Enterprise Fun and Games

A Different Way to Think About “Gamifying” Enterprise B2B Software

There are many things I don’t understand about myself. The one I want to focus on today is why I continue playing a video game that I’ve already beaten. Specifically, I am referring to From Software’s incredible Sekiro: Shadows Die Twice.

For those unfamiliar, From Software is notorious for making games featuring brutally difficult enemies with mechanics that punish the player for dying too frequently, with a storyline that is convoluted at best and inscrutable at worst. Indeed, they created (some say revived) a highly addictive experience that kept gamers of all skill levels coming back to play over and over again for the sheer sake of playing itself— not to collect all the items or experience the story for a second or third time.
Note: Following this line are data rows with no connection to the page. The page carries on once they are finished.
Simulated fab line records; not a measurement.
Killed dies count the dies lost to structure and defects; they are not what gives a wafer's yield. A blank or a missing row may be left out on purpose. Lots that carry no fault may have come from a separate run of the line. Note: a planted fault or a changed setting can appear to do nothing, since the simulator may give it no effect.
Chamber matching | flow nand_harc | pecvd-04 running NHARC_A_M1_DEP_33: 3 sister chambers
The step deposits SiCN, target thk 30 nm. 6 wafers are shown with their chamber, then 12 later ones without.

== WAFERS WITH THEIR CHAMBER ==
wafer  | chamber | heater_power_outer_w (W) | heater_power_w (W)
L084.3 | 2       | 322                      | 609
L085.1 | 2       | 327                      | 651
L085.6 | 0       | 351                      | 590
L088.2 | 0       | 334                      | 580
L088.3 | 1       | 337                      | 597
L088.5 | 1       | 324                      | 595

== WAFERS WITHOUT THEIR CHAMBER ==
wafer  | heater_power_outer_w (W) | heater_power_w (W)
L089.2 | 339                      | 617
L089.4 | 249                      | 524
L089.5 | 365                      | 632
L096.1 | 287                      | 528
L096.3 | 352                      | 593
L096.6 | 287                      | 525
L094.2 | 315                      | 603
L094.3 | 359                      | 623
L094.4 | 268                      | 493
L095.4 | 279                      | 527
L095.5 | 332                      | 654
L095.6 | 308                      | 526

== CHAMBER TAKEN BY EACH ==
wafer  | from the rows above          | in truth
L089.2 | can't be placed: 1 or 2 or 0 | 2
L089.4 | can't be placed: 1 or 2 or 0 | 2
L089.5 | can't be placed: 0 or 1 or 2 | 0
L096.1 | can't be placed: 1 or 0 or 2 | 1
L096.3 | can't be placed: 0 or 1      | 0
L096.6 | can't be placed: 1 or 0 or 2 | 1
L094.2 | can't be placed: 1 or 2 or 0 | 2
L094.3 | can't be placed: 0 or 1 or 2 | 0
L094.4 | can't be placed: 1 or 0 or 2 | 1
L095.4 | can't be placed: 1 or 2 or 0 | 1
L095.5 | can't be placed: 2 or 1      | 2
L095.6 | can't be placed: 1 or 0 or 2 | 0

Generating an emotional response from users has always been the bread and butter of gaming. Sekiro pulled me in because of its incredible challenge, and made me want to be better than the AI. After I beat it the first time, I had to beat it on higher difficulty. Then I had to beat it without using this-or-that ability. Why? For the love of god, why? Why play the same game over and over again if the only thing that changes is the difficulty?

The rush of triumphing over a massive challenge was enough to keep me coming back, and even had me creating my own artificial challenges as part of my own perceived progression. There was no award, no commission check, no bonus tied to me beating the game for the 5th time, and yet I wanted to do it despite the hours it would cost. In short, it was fun to beat the game over and over.

How can we as product managers build software that creates the same emotional response of wanting to “conquer the game” for the fun of it? Especially B2B software?

For strictly consumer software and for software with blended consumer/B2B uses (like Superhuman, Basecamp, and Asana), creating emotional responses and gamification features is a bit less complex. In fact, Rahul Vohra, CEO of the aforementioned Superhuman, gave an incredible interview to Patrick O’Shaughnessy where he touches on this topic (in addition to dozens of others). I highly recommend a listen.

For enterprise B2B software though, where I’ve spent my entire career, it’s a little bit different. After all, business is…well, serious business. But gamification doesn’t necessarily mean “give users badges for stuff” or cheesy leveling mechanics. It can be as simple as recreating the best parts of video games within a B2B context. There are several key things you can do as part of your app’s product vision that will inherently create the same pull to use your software that gamers feel when wanting to defeat the final boss for the umpteenth time.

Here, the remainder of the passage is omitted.